Most people in the UK genuinely believe they pay around 20% tax. They look at their income tax rate and that is the number in their head. The real figure when you add everything up is almost double that.

Let me walk you through the full picture on a £35,000 salary.

Income tax takes £4,486. Employee NI takes another £1,794. Together that is £6,280 leaving your payslip before you see it. Most people stop here. But we are just getting started.

Council tax averages £2,171 a year across the UK. Every time you spend money on VATable goods and services, roughly 20% of that price is VAT going straight to HMRC. On typical spending that adds up to approximately £3,500 a year. Fuel duty adds around £600. Insurance premium tax on your car, home and life insurance adds £200. The TV licence takes £175. Road tax and other duties add another £300.

Total tax paid on a £35,000 salary: approximately £13,226. That is 37.8% of your gross income gone before you have truly lived your life.

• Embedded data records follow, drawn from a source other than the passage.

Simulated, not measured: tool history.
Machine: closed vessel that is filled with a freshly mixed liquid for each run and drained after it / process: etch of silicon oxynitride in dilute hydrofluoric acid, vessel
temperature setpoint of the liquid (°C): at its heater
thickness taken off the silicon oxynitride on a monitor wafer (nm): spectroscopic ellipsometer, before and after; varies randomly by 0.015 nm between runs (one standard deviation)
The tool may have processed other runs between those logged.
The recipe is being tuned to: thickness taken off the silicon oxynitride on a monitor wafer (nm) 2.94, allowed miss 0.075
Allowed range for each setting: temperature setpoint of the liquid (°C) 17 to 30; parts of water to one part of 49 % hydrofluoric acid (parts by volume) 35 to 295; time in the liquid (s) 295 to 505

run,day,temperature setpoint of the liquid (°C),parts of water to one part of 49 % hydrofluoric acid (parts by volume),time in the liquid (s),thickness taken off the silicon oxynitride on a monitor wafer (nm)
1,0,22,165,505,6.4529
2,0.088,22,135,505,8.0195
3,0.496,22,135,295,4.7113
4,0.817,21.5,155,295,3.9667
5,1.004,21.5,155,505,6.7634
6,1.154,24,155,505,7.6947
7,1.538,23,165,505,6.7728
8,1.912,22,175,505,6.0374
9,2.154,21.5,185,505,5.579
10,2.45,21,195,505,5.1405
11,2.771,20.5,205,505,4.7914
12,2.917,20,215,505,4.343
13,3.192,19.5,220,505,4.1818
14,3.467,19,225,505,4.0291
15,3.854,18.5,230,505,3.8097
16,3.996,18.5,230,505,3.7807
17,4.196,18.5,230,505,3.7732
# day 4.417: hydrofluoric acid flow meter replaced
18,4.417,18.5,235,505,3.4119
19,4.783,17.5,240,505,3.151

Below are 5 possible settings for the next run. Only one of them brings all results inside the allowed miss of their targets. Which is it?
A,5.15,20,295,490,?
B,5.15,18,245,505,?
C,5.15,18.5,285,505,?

And that is before Stamp Duty if you buy a home, Inheritance Tax when you die, Capital Gains Tax on investments and alcohol or air passenger duty. Add in the £2,792 of employer NI paid on your behalf, money that could otherwise be your salary, and the real total approaches £16,000. Nearly half of everything your employment generates.

Nobody sits down and adds this up. That is not by accident.

Understanding the full picture is the first step to doing something about it legally and intelligently.